New merger rules will result in horse trading not local sell-offs
The focus has fallen on regional media in an unprecedented manner recently. Last week’s Digital Media Summit kept the issues squarely in the spotlight, attended by political heavyweights including PM Gordon Brown and business secretary Peter Mandelson, and industry bigwigs such as Mirror Group’s Sly Bailey.
It dovetailed with the submission to Lord Carter’s Digital Britain process of former GMG Radio chief executive John Myers’ report on local radio, previewed in Media Week last week, and the recent report to the Office of Fair Trading about local media ownership rules by the Local Media Alliance – headed by outgoing Johnston Press chairman Roger Parry.
The latter submission is particularly interesting, especially in a week when Gannett-owned Newsquest posted a shocking 60% year-on-year decline in property classified revenues. The LMA is an ad hoc alliance of seven of the largest regional newspaper publishers and the Newspaper Society, set up in February to lobby for the relaxation of local media ownership rules. It was an expedient measure to get the process moving quickly and meet tight deadlines imposed by Carter’s initiative.
The early consensus was that, if ownership rules are relaxed, the industry would rationalise into two or three regional media supergroups, with consequent concentration of titles, centralisation of systems and printing facilities.
But, behind the scenes and separate to the recession that makes access to M&A finance problematic, major regional newspaper owners don’t see it quite like this. They want to use a relaxation of rules to cluster their portfolios in a multimedia shape that makes sense on a regional basis and brings audio and video firmly into the content mix. It will be horse trading rather than wholesale sell-offs.

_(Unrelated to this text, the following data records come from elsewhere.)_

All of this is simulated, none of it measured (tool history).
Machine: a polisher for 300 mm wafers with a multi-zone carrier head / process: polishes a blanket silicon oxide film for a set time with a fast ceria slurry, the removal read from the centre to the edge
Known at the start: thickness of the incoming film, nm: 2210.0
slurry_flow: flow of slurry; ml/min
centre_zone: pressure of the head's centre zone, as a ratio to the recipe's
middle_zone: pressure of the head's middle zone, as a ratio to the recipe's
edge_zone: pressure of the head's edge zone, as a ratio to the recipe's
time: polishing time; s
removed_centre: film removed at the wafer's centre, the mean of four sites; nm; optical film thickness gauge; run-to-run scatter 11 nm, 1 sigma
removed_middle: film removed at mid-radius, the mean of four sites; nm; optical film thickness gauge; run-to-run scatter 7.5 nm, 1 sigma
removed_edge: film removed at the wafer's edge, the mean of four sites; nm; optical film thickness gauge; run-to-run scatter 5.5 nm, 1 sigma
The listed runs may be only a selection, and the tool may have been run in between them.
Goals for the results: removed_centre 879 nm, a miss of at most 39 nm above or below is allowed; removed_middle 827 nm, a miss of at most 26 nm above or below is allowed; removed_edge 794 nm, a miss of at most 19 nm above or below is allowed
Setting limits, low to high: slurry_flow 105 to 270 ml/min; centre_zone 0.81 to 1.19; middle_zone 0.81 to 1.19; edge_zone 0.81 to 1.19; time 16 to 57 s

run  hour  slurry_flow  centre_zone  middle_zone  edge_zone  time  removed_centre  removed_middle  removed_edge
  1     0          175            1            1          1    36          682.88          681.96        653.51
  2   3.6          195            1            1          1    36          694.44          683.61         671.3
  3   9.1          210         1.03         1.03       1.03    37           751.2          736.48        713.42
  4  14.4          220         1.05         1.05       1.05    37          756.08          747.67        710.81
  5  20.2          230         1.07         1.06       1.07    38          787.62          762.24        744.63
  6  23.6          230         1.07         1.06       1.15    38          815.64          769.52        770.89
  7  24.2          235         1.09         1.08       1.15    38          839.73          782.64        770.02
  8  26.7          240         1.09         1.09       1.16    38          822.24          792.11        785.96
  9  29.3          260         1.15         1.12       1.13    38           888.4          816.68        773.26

The BBC has been headed off at the pass after its plans for local online video services were blocked last year. But regional media faces a new threat from local councils producing their own papers and publishing planning notices there rather than in local papers. “Newspaper” no longer adequately sums up what local media brands must evolve into if they are to survive the recession and structural changes ahead.
Audiences still want local content, but there is increasing competition to provide it. Traditional newspaper brands have to demonstrate they are still best-placed to give local people what they want – when and how they want it.